Saturday, January 21, 2012

In Search of Courage

Dear Teacher,

Was chatting recently with a woman who works for Group Home X. She said that she finds that people coming out of DSW programs are too idealistic and have no idea how things "really are."

She has worked in developmental services for many years and said that it's very hard to secure full-time employment; mostly it's cobbling full-time hours from a series of part-time jobs. I'm OK with that, but am feeling discouraged by her attitude.

I found her to be a bit condescending, actually, when I explained some of the concepts we're learning, especially about helping people live their best lives. She claims that the reality is that most of the people she supports have no capacity/the wherewithal to even know that their lives could be any different and that I'd do well to "let go of my Pollyanna ideas." I gently tried to persuade her otherwise, but gave up as soon as her eyes glazed over.

I am still bothered by the exchange this morning.

 I guess I'm looking for the right words to use in these situations - how to gracefully assert that there most certainly is another way to support people, without coming across as condescending myself. And I suppose I'm looking for reassurance myself, that I will indeed have the confidence/tools to truly make a positive difference for people, in the face of this kind of complacency.

In the overall, it makes me more determined than ever to remember and absorb all that we are learning, which feels good. And right. But...there is a niggling sense that I will muck it up, somehow.

I know that my absolute responsibility is toward those I support - in many ways, this feels a lot like coming up against different parenting styles and following my own heart regarding the ways in which I parent my own kids, despite the opinions and influences of others. Despite my overall confidence, I worry daily that I will, in the end, muck it all up.

Photo courtesy of Photobucket

Is this something that you struggle/d with, when you actively support/ed people? Feeling a bit like you're up against it? How do/did you remain steadfast on a day-to-day basis? And how did/do you guard against feeling discouraged by the prevalent attitudes of those around you?

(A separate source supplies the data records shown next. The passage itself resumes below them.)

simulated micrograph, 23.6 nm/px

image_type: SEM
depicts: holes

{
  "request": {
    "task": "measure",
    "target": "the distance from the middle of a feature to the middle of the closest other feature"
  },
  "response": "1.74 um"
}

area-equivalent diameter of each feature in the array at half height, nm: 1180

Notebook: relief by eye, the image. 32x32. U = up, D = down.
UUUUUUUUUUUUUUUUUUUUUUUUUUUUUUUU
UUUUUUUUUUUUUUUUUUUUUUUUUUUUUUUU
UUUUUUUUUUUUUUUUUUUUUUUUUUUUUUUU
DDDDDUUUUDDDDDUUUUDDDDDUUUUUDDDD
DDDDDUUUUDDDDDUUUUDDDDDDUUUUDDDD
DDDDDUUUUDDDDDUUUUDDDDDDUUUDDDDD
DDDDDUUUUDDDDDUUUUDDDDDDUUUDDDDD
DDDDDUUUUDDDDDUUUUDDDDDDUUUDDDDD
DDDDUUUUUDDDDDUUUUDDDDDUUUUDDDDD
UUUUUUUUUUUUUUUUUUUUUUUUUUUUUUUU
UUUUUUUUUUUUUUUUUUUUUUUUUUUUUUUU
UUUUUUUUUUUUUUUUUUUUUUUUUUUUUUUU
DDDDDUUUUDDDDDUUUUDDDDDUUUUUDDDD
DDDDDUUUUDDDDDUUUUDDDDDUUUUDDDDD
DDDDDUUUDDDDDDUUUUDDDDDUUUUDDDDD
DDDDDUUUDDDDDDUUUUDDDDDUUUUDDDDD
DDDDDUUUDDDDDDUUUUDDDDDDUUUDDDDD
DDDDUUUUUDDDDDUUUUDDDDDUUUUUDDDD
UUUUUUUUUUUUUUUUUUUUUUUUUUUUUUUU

I am hoping (hopeful) that more time absorbing all that we're being taught will help strengthen my resolve (much like time to become confident in my parenting skills...erm, most of the time)

It's all well and good for me to express shock and dismay and indignance about the ways in which people with disabilities are treated, here from the comfort of my comparatively charmed life, but it's not enough. Every day, it seems, I read another article/story/anecdote about the horrible ways in which society's most vulnerable are treated. In fact, I'm finding that these stories are piling up at an alarming rate. Not sure if it's that because society is becoming more aware or it's just that *I* am, but the truth remains the same: things must change.

 I know that I must be part of that change as so many, many things in life have led me to this point, this place, this knowing and I feel compelled to do this work. But still, I worry that I too will -eventually -become complacent and de-sensitized.

I hate feeling this way. Hate feeling that I will do the wrong thing, muck it all up, fail at such an important task...even before I've tried.

Is this normal? Please, tell me that this concern - this fear - is normal and not some deeply-rooted personality flaw.

Your Student


  1. Dear Student:

    Yes what you are experiencing is pretty much normal. And yes, if you are not vigilant you can end up getting drawn into oppressive service practices. The good news is - you know this very early on and you can be vigilant. There is more learning that can help. But there are other important things that can help: stay connected to like minded people, take professional development opportunities, always think about what you are doing, why you are doing it and who benefits. The number one thing that you can do to guard against losing your ideals is this - always remember that this is a human being you have in front of you, someone who is more like you than different, who is someone's child, sibling, grandchild, aunt/uncle, neice/nephew. They are precious, gifted and "worthy of love and belonging". Remember that it is your privelege to serve that person. Remember that it is their need that gives you a job. Always remember who you are and the kind of person you want to be and be that person.

    Can I tell you that this won't be a struggle, no I can't. Can I tell you that you won't get confused or discouraged, no I can't. Can I tell you that there won't be times when you have to make some really difficult choices, no I can't.

    I can tell you that it will be beautiful and worth the struggle and the cost. It will change you for the better and your heart will be full of what the people you support have given you.

    I can tell you something else. The fact that you are struggling with this now tells me that you are exactly who is needed to do this work.

    Warm regards
    Your teacher

  2. Oh, my. I am actually crying, reading this. Thank you. THANK you. I have been feeling all kinds of crummy about putting this out there, into the universe, even as I posted links on FB and Twitter. Even as I dread the replies, I seek them still.

    It will absolutely be my privilege to serve - as it will also, I believe, be my challenge. I suppose that, in a way, blogging my flailings is a way for ME to remain accountable to those I will support and to the person I want to be.

    Thank you, teacher. Whoever you are.

  3. Fear is normal, my friend. :)
    You are not flawed, you are passionate. And as long as you continue to face your fear and live your truth. You WILL be successful and you WILL make a difference to those around you.

    I believe fear is your minds way of telling you that you need to face something.
    More power to you!

  4. The job you seek to do is not one filled with ego. It is selfless. And if you know that going in -- that you cannot save everyone, but that you can certainly help many -- then you will be just fine.

    In this way, teaching and social work are similar. There will always be those who tell you that you are spending too much time on people who don't matter. I have never believed in this, and while it can be exhausting, I have no regrets about the path I have chosen.

    You will find work, my friend -- and you will shine.

  5. Thanks for the support and encouraging words, my friends. And for believing in me.